'Why Meghan isn't the new Diana,' British publications respond to George Clooney
Could Meghan Markle really face the same fate as Princess Diana? Britain's newspapers on Wednesday angrily challenged US actor George Clooney's claim that their treatment of Prince Harry's wife resembled the hounding of his late mother.
It did not take long for the British media to tell Clooney to keep his thoughts to himself.
"George Clooney's claims of Meghan Markle and Diana are utter fantasy," The Times declared. The Telegraph ran a story under the headline: "Why Meghan isn't the new Diana."
And celebrity TV presenter Piers Morgan penned an article in the Mail Online asking if Clooney was "a REAL friend or just another famous person Meghan's latched onto at the expense of those who, until recently, she professed to care about".
Most of the recent headlines have been about Meghan's father.
But the bigger question facing British society as a whole is whether the papers' two-decade truce with Buckingham Palace is coming to an end. Veteran royal watcher and biographer Penny Junor said the cases of Meghan and Diana could hardly be more different.
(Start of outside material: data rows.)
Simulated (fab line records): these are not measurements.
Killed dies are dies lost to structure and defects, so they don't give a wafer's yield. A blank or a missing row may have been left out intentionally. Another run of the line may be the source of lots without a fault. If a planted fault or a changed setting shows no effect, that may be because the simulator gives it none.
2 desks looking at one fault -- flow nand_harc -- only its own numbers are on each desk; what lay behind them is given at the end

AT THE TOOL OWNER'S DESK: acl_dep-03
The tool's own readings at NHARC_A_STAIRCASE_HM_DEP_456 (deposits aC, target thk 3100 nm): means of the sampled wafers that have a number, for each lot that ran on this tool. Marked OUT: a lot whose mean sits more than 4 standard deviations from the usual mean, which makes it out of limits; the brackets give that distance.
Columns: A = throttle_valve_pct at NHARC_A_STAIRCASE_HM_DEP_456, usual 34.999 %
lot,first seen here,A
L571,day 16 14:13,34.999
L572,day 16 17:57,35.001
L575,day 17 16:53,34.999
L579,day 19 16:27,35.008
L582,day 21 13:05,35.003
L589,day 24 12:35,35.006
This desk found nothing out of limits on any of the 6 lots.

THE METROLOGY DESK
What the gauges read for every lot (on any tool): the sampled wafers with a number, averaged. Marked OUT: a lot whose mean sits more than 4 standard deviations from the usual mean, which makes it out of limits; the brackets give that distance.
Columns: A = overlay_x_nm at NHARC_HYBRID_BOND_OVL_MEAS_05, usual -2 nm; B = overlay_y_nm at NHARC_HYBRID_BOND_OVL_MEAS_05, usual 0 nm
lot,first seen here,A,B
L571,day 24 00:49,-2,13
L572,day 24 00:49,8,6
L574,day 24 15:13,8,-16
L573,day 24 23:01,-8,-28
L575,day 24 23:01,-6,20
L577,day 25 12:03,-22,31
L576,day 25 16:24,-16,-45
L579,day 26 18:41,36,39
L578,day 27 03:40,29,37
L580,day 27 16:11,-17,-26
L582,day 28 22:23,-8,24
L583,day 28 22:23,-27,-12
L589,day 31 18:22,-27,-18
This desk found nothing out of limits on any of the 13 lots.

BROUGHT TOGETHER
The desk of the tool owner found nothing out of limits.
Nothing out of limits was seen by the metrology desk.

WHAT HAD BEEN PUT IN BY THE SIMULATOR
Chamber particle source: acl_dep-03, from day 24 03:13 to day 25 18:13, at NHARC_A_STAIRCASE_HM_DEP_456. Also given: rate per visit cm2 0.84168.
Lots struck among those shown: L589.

"I haven't heard that Meghan is complaining of the paparazzi. I've never heard anyone talk about that being a problem," Junor told AFP.
"I think (Meghan) is able to go about her life and walk in the park and be in restaurants and be a normal person without a dozen paparazzi following her," she said.
"Diana was not able to do that."
Both Junor and Morgan accused Meghan and her father of courting trouble by trying to settle scores through the press.
The Mail on Sunday's letter followed an article featuring several of Meghan's friends in People magazine entitled: "The truth about Meghan Markle's dad."
Morgan said it was "staggering" that "Meghan thinks the way to resolve this bitter dispute is to unleash her friends to attack her dad in People magazine".
Junor recalled that Diana also used the press by giving private briefings to favourite reporters. "That's a very dangerous thing to do and it did eventually blow up in her face," Junor said. But she insisted that times had changed.
"I think there was a lot of naivety in the Diana era," she said. "I think everybody has gotten much wiser to the media and how destructive the media can be."
Clooney, who attended the couple's wedding last year, on Tuesday stirred up a hornet's nest of discontent by accusing the London tabloids of giving the new Duchess of Sussex "a raw deal".
"She's a woman who is seven months pregnant and she is being pursued and vilified and chased in the same way that Diana was," the Hollywood superstar told Australian magazine WHO during an interview in Los Angeles.
"It's history repeating itself," Clooney warned. "And we've seen how that ends."
The ending Clooney referred to was the 1997 car crash in Paris in which Diana died along with Dodi Al-Fayed as they fled the paparazzi.
The tragedy triggered mass public mourning in the UK and soul searching on the part of the press.
It turned royal reporters into villains and forced the media to significantly alter its code of conduct.
Pictures obtained through "persistent pursuit" were banned and a "reasonable expectation of privacy" had to be observed.
The arrival in British public life last year of the mixed-race US actress put these new rules to the test with initially positive coverage slowly giving way to stories about "Duchess Difficult".
Meghan, 37, was said to have been tough on staff, with tensions also reported between her and Prince William's wife Catherine.
Following months of unwanted publicity focused on rifts with her family, the Mail on Sunday also published a letter she wrote to her estranged father begging him to "stop lying" and "exploiting my relationship with my husband".
"You're taking a letter from a daughter to a father and broadcasting it everywhere," Clooney fumed. "It's irresponsible."